KEELE - 7 November 2005 - 511 words
Archbishop Vincent Nichols of Birmingham has challenged students at Keele University, in Staffordshire, to demonstrate their Catholic faith in their daily lives. Speaking at a special Mass on Saturday to mark the 40th anniversary of the opening of the university chapel, he said: "The chapel is still central to this campus. In our busy secularised world there is the constant temptation to reduce everything to do with God to private opinion.

"Not only is this chapel to act as a witness to the enduring reality of God, but we are, too, each one of us in our own sphere, in our own departments, friendships and families. Ours is the task of demonstrating that when we trust ourselves to Christ then we lose nothing, absolutely nothing, of all that makes life good, wholesome, happy. Indeed our witness is to the truth that life lived in the presence of a loving and forgiving God is the best life possible, the life for which we have been made."

The Archbishop of Birmingham emphasised: "Ours is the task of demonstrating that when we trust ourselves to Christ then we lose nothing, absolutely nothing, of all that makes life good, wholesome, happy. Indeed our witness is to the truth that life lived in the presence of a loving and forgiving God is the best life possible, the life for which we have been made."

He continued: "Our common endeavour to find and express the unity of his disciples for which Christ prayed is best pursued by respecting deeply the specific characteristics of the ways of discipleship to be found amongst us. I am convinced that the strength of religious belief, of faith, lies in the specific demands that it makes, the particular disciplines that make up its tradition, the daily diet of prayer and observance that shape faithful living."
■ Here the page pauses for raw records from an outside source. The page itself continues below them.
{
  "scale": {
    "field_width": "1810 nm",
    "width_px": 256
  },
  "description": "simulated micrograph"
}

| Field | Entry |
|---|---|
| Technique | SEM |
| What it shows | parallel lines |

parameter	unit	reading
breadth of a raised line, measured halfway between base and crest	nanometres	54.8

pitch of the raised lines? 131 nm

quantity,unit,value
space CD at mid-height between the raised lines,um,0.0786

The Archbishop stressed: "Faith, any faith and certainly Christian faith, is weakened when it is reduced to common denominators. So we, each of us, in seeking to work and come together, have to build on our strengths and offer them to each other. This, I believe, is an important part of our way forward."

"The challenge of unity obviously reaches beyond us, too. The unity of our society, the resilience of our social fabric is vitally important and under pressure. The incidents in the Handsworth cemetery in Birmingham yesterday (when Muslim graves were descrated) make that only too clear. But what is equally clear, though politically less popular, is that we must, increasingly, find ways of incorporating the faith experience of people into our shared life."

Archbishop Nichols concluded: "Insisting that social harmony will be constructed only in secular terms is, I believe, exactly the wrong path to take. The exclusion of deeply held religious belief not only creates opportunities for extremists but also ignores the deepest sources of positive motivation that so many people hold dear. Good citizenship is called forth when the society obviously acknowledges and respects the convictions of faith, and does not minimise or ridicule them."